Hira Anwar, 14, lived in two contrasting worlds in New York, where she was born and raised. Outside her home, she was a typical American teenager, laughing with friends, posting videos on TikTok and dreaming of a boundless future.

Inside the home, her reality was very different. Her parents, Pakistani immigrants who had settled in the United States over two decades ago, expected her to adhere to their cultural and religious values, which demanded modesty from women. To them, Hira’s bold, expressive online presence was a direct challenge.

That tension, familiar in South Asian immigrant households across the West, ended in deadly violence this week. Hira was fatally shot by her father and an uncle on Monday night, several days after arriving in Pakistan on what she had been told was a family vacation, the police said. The authorities called her death an “honor killing.”

In a chilling confession in Quetta, the capital of the southwestern province of Balochistan, Hira’s father, Anwar ul-Haq, said she had brought shame to the family by posting what he called inappropriate videos online, the police said.

Hira’s death is part of a deeply ingrained pattern of violence against women in Pakistan and within its diaspora, rights advocates said, an ancient problem that has taken on dangerous new dimensions with the rise of social media.

The Human Rights Commission of Pakistan, an independent rights group, recorded 588 so-called honor killings in Pakistan in 2024, up from 490 in 2023 and nearly matching the 590 reported in 2022.

Women often become targets by refusing forced marriages, seeking divorce or separation, being in relationships deemed inappropriate by families, or engaging in other actions seen as violating conservative values. In one case last year, a girl was killed by her brother for using a cellphone. In another, a young woman was fatally poisoned by her parents for dating.

In several cases, families of Pakistani origin in Western countries have lured their daughters back to Pakistan under false pretenses. There, they have restricted their freedom, forced them into marriages with cousins — often to secure visas for the men — or, in some cases, killed them.

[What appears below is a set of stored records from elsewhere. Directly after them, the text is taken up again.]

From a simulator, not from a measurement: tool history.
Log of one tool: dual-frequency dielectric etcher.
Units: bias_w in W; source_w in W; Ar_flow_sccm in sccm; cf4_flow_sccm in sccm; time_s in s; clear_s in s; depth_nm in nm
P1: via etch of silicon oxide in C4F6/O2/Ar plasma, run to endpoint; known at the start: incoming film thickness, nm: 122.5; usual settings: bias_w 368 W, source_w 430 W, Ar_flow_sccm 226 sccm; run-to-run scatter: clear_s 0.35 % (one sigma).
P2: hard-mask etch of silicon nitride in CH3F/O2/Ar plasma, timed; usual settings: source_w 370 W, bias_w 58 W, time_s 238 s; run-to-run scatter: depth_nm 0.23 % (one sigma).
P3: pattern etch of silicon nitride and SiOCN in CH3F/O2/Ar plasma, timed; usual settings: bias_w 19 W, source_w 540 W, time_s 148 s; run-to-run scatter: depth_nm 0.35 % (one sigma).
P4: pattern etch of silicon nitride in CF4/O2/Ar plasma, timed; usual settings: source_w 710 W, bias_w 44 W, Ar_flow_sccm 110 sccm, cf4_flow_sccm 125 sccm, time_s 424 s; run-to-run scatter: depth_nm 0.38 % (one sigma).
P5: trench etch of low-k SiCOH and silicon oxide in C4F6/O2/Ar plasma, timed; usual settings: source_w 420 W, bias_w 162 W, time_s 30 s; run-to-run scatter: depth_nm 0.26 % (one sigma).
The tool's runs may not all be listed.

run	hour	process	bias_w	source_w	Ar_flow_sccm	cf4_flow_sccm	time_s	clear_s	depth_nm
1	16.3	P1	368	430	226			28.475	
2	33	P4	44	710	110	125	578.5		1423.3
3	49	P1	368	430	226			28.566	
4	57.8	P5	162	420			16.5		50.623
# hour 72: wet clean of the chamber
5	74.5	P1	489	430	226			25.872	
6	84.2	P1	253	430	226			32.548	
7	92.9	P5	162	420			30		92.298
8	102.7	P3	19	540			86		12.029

In 2022, two Pakistani sisters holding Spanish residency permits were tortured and killed a day after arriving in Punjab Province, the police in Pakistan said. Their husbands, an uncle and a brother carried out the killing after the sisters sought divorces from forced marriages, according to investigators.

Other killings have taken place in the West, and perpetrators in some cases have fled to Pakistan to avoid arrest.

In May, the authorities in Pakistan-administered Kashmir, working with Italian officials, arrested a woman who had been convicted, along with her husband, of murdering their teenage daughter. The killing, which took place in northern Italy, was over the daughter’s refusal of a forced marriage in Pakistan, the authorities said.

Experts studying the South Asian diaspora in Western countries say that intergenerational tensions are widespread, as younger overseas-born generations increasingly challenge traditional values.

Kavita Mehra, executive director of Sakhi for South Asian Survivors, a New York-based nonprofit organization, said that in the United States, gender-based violence happened at higher rates within South Asian communities. Nearly half of South Asians in the United States report experiencing such violence at least once, according to surveys.

“This is not because our community is inherently more violent,” Ms. Mehra said, “but rather because we are enmeshed in intergenerational trauma — cycles of pain, silence and patriarchal control, shaped by histories of colonialism, displacement and migration.”

In the case of the killing this week of 14-year-old Hira, her father initially told the police that unidentified gunmen had opened fire on him and his daughter while they were traveling to her uncle’s house, according to Babar Baloch, a police officer in Quetta.

But after gathering evidence and recording witness statements, the police became suspicious and detained the father, who worked as an Uber driver in New York and has two other daughters. The father, Mr. ul-Haq, and his brother-in-law were arrested on Wednesday on suspicion of murder.

In his confession, the police said, Mr. ul-Haq expressed objections to his daughter’s clothing, lifestyle and social relationships.

Pakistan has introduced laws over the years, some carrying the death penalty, to curb so-called honor killings.

In 2016, after public outrage over the murder of the social media star Qandeel Baloch by her brother, Parliament passed a law closing a legal loophole that let families forgive perpetrators.

Still, gender-based violence persists because of societal acceptance and systemic bias in law enforcement and the judiciary in Pakistan, experts said.

“Honor crimes and femicide should be treated as crimes against the state,” said Shazia Nizamani, a Karachi-based legal expert. “Even if a family chooses not to pursue legal action, the state has a responsibility to ensure justice is delivered.”